Salih Booker said that it had been an important first step when both houses of the U.S. Congress unanimously passed resolutions branding the killing in Darfur a case of genocide. "Never before has a sitting legislature of any country passed a resolution saying that we recognize that genocide is occurring. Usually they do it after the fact, as a matter of apologizing." Booker dismissed the idea that the genocide is the work of Arab militias outside the control of the government in Khartoum. That claim, he said, "ignores the Sudanese air force planes that bomb the villages, the Sudanese army that strafes the villages, the Sudanese police that rape and kill women and children. And then you get to the militias, who do the cleanup job, if you will."

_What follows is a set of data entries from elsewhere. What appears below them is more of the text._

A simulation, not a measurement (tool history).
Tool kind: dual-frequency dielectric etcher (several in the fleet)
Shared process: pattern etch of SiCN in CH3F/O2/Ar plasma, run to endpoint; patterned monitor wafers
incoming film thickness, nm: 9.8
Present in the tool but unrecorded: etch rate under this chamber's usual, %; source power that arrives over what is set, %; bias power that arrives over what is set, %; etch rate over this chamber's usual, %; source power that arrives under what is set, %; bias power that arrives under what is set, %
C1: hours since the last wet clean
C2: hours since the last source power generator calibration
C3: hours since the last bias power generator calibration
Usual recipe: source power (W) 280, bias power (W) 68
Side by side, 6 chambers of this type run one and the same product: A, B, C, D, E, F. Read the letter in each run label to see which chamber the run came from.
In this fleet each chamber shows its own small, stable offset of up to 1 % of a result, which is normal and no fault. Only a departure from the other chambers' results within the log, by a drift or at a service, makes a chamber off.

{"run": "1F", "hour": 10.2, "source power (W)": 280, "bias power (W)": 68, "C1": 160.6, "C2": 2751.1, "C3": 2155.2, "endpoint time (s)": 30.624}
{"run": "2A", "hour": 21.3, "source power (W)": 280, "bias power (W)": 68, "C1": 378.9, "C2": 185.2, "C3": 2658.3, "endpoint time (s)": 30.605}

He called on the United States to "lead a rapid multinational intervention in Sudan to stop the killing." Ideally, he said, "you would want there to be a UN intervention force, a formal blue-helmeted intervention force. But even in the best scenario it takes three months for the UN to organize such a force. The genocide in Rwanda took place in three months and nearly a million people were killed. So as part of the evolving international security framework, not just in this case but in other cases, you need the first responders. Who has the capacity to put together a multinational force to get there on the ground, stop the killing, provide protection to the people who are vulnerable, and create the security necessary to give the UN time to put together a formal UN force? The United States has 2,000 troops in nearby Djibouti, just a few hours flight from Darfur. The United States has the world's greatest capacity for transporting troops from point A to point B anywhere in the world. The United States has this unique satellite intelligence capacity that can literally track where the Sudanese armed forces and the so-called Janjaweed militias are, as well as track where are these nearly 2 million internally displaced people."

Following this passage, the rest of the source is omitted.